الأحد، 8 أبريل 2012

Kids in the streets since the revolution

Since the revolution

by Alia Mossallam

“El share’ ba’a gashe’…tamma’…mesh zay el awel..” Dunya, 16 years old
“The streets have become creul…greedy…worse than before”

1. Arrests and detentions

Arrests of children, started with that of civilians, starting with the rolling in of the military tanks by the end of January. What was unfamiliar about the process was the fact that children were transferred to military prisons and thus more difficult to find. Many children under 16 were arrested for not carrying a national ID (issued at 16 years of age), or for breaking curfew, and few were transferred to military courts.

The court proceedings are swift, often take place without the presence of a lawyer, and are difficult to appeal. At times, making it even difficult to trace the children’s whereabouts.
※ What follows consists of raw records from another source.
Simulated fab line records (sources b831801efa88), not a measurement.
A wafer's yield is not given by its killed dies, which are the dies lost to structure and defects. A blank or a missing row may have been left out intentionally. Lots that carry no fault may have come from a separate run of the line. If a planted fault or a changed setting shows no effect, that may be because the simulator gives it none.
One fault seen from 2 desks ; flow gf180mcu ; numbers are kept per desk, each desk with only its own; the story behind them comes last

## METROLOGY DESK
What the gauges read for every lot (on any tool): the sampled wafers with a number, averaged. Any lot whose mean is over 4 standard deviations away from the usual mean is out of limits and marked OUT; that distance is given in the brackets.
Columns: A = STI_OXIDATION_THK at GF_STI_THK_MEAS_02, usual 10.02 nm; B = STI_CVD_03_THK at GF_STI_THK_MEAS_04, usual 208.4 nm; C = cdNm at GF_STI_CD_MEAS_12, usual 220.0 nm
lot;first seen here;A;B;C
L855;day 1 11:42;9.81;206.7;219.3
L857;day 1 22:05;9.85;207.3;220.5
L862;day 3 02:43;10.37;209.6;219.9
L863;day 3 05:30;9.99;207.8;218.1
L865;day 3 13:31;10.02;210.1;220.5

With time however the situation worsened as more and more serious accusations were leveled against children arrested during political clashes, whether they were in the events or in the surrounding areas, these started with breaking the curfew and petty theft and developed into;

- Congregating (an offence under the emergency law)
- Carrying Molotov cocktails or ‘white’ weapons
- Inciting Violence

- Burning of public property

In most of these cases the children were framed. The events started with the army’s indiscriminate heavy handedness violating the rights of children and adults alike, and developed further as the ministry of interior returned to its barracks in the summer. Systematic arrests and abuse by the ministry of interior are now procedural, along with the military. Furthermore, since November onwards, a campaign to defame the children has started, using them as scapegoats for political clashes. In December, for instance, children were made to appear on TV and confess that they had been paid by activists to raise havoc in Tahrir. This in itself is an offence and violation of the child law. Both in using the children for political purposes and defaming them.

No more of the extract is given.